Cheap Rent Or A Good Neighborhood: Sorry, You Probably Can't Have Both

If you're poor, you just can't win.

Finding an apartment with reasonable rent is pretty close to hopeless, but it’s an even more daunting task if you want to live in a neighborhood with good schools, good jobs and other fundamentals.

A new report maps the concentration of affordable units in high-poverty areas in several major cities and examines how the phenomenon, compounded by a legacy of policies that fostered segregation in urban areas, holds residents back. The Center for American Progress released “Opportunity Agenda for Renters" Wednesday, highlighting the stumbling blocks in affordable housing and urging policy changes at the local, state and federal level to address it.

To illustrate its point, the liberal think tank looked at how neighborhoods ranked on an “opportunity index” and overlaid the results on maps of vacant affordable housing units by zip code. They define affordable rent as 30 percent or less of the median income for low- and moderate-income households. The opportunity index factors in poverty, unemployment and high school dropout rates and evaluates access to high-wage jobs, grocery stores and banks.

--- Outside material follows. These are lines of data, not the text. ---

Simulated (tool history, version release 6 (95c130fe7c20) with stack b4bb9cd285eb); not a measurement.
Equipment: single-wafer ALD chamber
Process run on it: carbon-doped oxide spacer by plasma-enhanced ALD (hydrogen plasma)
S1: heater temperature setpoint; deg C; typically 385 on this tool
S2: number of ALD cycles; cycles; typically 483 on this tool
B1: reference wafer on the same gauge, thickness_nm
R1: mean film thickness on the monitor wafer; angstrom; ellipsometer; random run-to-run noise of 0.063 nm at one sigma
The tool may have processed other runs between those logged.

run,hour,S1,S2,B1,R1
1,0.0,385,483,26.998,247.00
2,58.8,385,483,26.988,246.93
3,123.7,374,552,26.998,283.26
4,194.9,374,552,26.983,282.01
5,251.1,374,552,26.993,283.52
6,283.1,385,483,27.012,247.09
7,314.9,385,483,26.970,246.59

Their findings -- affordable housing is mostly located in high-poverty, low-opportunity neighborhoods -- fell in line with their expectations, but the visualizations make the disparity more obvious, said Sarah Edelman, the center’s director of housing policy.

The report authors analyzed three cities with varying populations and housing markets: Los Angeles, Cleveland and Houston.

Here’s what the disconnect between neighborhoods with opportunity and affordable housing looks like in Los Angeles:

Center for American Progress

Houston has more affordable rental units in areas with opportunity. But more than half are located in zip codes that are ranked as low opportunity, and only 7 percent are in high-opportunity areas.

Credit: Center for American Progress

The lack of affordable housing in good neighborhoods is particularly striking in the map of Cleveland, a city with a high level of segregation.

Credit: Center for American Progress

There's a whole range of reasons it’s troubling that affordable housing is concentrated in the poorest neighborhoods. A crucial one, supported by recent research, is that where children grow up affects their ability to escape poverty; moving to better neighborhoods when they’re young contributes to upward mobility when they grow up, regardless of their families’ incomes. Moving to those neighborhoods also impacts other outcomes, like college attendance and teen pregnancy, according to the findings from Harvard University’s Equality of Opportunity Project.

The researchers found that in the country as a whole, paying higher rent wasn’t a strong factor in upward mobility -- i.e., a neighborhood doesn’t have to be expensive to have the positive benefits researchers found. However, in more populated areas, particularly cities with high rates of segregation and sprawl, there was a correlation between higher rent and better outcomes for children.

In recent years, the number of renters has grown, and more households with a wide range of incomes are feeling the burden of rents they can’t afford.

“Over the past few years we’ve had pretty significant cuts to affordable housing programs,” Edelman said, “just at the time when we most need it.”

The Center for American Progress recommends increasing funding to create more affordable housing in general, but it also suggests a number of policy changes to merge affordability and good places to live. Federal programs could give larger tax credits to developers who build affordable housing in more stable communities; states could push that agenda with their control over which projects receive funds; and compensation for public housing authorities could be tied to their success helping families move to high-opportunity neighborhoods.

The report also calls for policies that reduce discrimination and proposes making it illegal for landlords to refuse to rent to people with subsidized housing vouchers. On the local level, it says, cities should examine their zoning codes that limit development to see if policies are contributing to segregation.

But while there should be more housing available in neighborhoods with high levels of opportunity, CAP stresses that it’s just as important to strengthen the high-poverty neighborhoods where affordable housing is already concentrated.

Julián Castro, secretary of the federal housing agency, reiterated the importance of a “two-pronged approach” in creating more opportunities for low-income renters.

“Housing is a powerful platform for sparking opportunity in people’s lives,” Castro said at a panel Wednesday in Washington to mark the release of the report. “When you ensure that an individual or a family has a good, decent, safe place to live, that is the fundamental building block for sparking other opportunity.”